Streaming Runtime
The streaming runtime allows execution of functions on streams of messages, permitting more complex interactions than the simple request / reply used by the core or knative runtimes.
Install
The Streaming runtime is not installed with riff by default. See the getting started guide for how to install the prerequisits and riff Build in your Kubernetes environment.
You can then install the Streaming runtime and it's dependencies using the following:
kapp deploy -n apps -a keda -f https://storage.googleapis.com/projectriff/release/0.6.0-snapshot/keda.yaml
kapp deploy -n apps -a riff-streaming-runtime -f https://storage.googleapis.com/projectriff/release/0.6.0-snapshot/riff-streaming-runtime.yaml
NOTE: Not all invokers support streaming. Invokers conforming to the full invoker specification can be used with the streaming runtimes, while some can't. In particular, the command invoker does not support streaming.
Gateways
When using the streaming runtime, messages flow between functions using streams, which are backed by some concrete messaging system, such as Kafka. Gateways abstract away the protocol details of concrete messaging systems (riff uses liiklus to that effect), as well as the way to provision topics/queues corresponding to each stream.
Gateways are namespaced resources and manage streams in their own namespace. They typically target their own messaging system, but are implemented in such a way that two different gateway instances could use the same broker (e.g. the same Kafka cluster) without interference. Conversely, functions can interact with streams managed by two (or more) different gateways.
The reconciliation of some gateways is taken care of by the riff streaming runtime, while it is expected that extension gateways may be handled by custom controllers. The configuration needed by each kind of gateway varies greatly depending on the backing message broker. For both of these reasons, creation of an instance of a gateway is not carried out via the riff CLI, but rather "manually" using yaml files. Additionally, the installation of concrete message brokers (inside or outside the cluster) is out of scope of this document.
KafkaGateway
As of riff 0.5.x, one kind of Gateway available is KafkaGateway, which maps each riff stream to a Kafka topic.
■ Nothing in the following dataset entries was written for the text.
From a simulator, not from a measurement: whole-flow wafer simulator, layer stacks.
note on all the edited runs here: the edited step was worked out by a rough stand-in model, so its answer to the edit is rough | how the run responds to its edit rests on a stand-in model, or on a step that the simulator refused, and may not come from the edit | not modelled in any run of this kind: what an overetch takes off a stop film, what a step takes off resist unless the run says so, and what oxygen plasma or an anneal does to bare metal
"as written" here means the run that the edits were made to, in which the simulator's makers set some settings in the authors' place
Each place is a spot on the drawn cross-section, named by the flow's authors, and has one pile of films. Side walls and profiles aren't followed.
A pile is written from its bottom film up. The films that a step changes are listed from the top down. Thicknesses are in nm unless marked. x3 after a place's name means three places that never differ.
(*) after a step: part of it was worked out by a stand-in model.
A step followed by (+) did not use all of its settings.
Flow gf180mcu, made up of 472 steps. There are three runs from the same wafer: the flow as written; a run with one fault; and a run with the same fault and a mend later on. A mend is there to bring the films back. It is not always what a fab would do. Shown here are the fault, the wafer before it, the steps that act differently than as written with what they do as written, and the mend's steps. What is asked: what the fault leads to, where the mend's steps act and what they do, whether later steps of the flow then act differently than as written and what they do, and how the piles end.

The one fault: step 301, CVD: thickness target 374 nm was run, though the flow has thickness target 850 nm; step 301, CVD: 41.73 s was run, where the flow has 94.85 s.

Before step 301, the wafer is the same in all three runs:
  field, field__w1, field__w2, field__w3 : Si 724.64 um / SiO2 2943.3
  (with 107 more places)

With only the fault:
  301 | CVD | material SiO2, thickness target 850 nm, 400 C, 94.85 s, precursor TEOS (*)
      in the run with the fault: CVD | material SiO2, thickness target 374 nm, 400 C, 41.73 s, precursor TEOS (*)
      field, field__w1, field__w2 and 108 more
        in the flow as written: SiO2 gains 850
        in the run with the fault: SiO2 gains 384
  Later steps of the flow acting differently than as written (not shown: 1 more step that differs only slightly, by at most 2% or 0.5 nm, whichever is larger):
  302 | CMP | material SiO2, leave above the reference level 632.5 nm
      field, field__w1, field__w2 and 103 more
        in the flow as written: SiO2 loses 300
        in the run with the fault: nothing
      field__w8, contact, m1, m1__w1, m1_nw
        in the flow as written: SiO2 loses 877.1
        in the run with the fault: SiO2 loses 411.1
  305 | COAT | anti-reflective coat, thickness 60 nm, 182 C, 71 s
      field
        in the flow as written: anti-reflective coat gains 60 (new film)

If you don't have Kafka installed in your cluster you can create a single node Kafka install using Helm 3 (docs) and the Helm incubator chart for Apache Kafka. To install Helm 3 follow the instructions in the Helm GitHub repo. Once you have Helm 3 installed you can run the following commands to install a single node Kafka deployment:
helm repo add incubator https://storage.googleapis.com/kubernetes-charts-incubator
kubectl create namespace kafka
helm install kafka --namespace kafka incubator/kafka --set replicas=1 --set zookeeper.replicaCount=1 --wait
The easiest way to create a KafkaGateway is using the riff CLI:
riff streaming kafka-gateway create franz --bootstrap-servers kafka.kafka:9092 --tail
Created kafka gateway "franz"
Waiting for kafka gateway "franz" to become ready...
...
KafkaGateway "franz" is ready
Streams
Streams are namespaced resources that allow the flow of (and typically persist) messages serialized by riff streaming. Each stream has a content-type assigned to it and only messages compatible with that MIME type are allowed on that stream.
To declare a stream (and maybe provision any backing resources in the concrete message broker supporting it), use the riff CLI and specify the address of the provisioner service of the gateway to use.
Building on the example above, here is how to create two streams, named in
and out
respectively, both managed by the franz
gateway:
riff streaming stream create in --gateway franz --content-type application/json
riff streaming stream create out --gateway franz --content-type application/json
Processors
Processors are the glue between streams and functions. An instance of a processor tells the streaming runtime that a given function should react to messages flowing on its input stream(s) and forward results to its output stream(s).
Upon creation of a processor, a deployment is created that hosts both the function (with its dedicated invoker) and a sidecar container running the streaming processor.
The role of the sidecar is to connect to each stream, using a reactive API and invoke the function using the riff streaming rpc protocol. The function is invoked once per window. It is the responsibility of the streaming processor sidecar to chop inputs into windows.
NOTE: The windowing function implemented by the streaming processor is currently hardcoded to create windows every minute.
Here is an example processor using a time-averager function that emits an average of the input numbers computed every 10 seconds:
riff function create time-averager \
--git-repo https://github.com/projectriff-samples/time-averager.git \
--handler com.acme.TimeAverager \
--tail
riff streaming processor create time-averager \
--function-ref time-averager \
--input in \
--output out
Testing with dev-utils
The dev-utils container offers CLI utilities which can be used to publish and subscribe to messages.
To run dev-utils in a pod called riff-dev
in the default
namespace:
kubectl create serviceaccount riff-dev
kubectl create rolebinding riff-dev-edit --clusterrole=edit --serviceaccount=default:riff-dev
kubectl run riff-dev --serviceaccount=riff-dev --generator=run-pod/v1 --image=projectriff/dev-utils
Using separate terminal windows, subscribe to the in
and out
streams to observe messages on those streams.
kubectl exec riff-dev -it -- subscribe in --payload-encoding raw
kubectl exec riff-dev -it -- subscribe out --payload-encoding raw
Publish numbers to the in
stream.
kubectl exec riff-dev -it -- publish in --content-type application/json --payload 10
kubectl exec riff-dev -it -- publish in --content-type application/json --payload 100
kubectl exec riff-dev -it -- publish in --content-type application/json --payload 2
The subscriber on the out
stream should show the resulting averages. (Your results may vary depending on window boundaries.)
$ kubectl exec riff-dev -it -- subscribe out --payload-encoding raw
{"payload":"55.0","contentType":"application/json","headers":{}}
{"payload":"2.0","contentType":"application/json","headers":{}}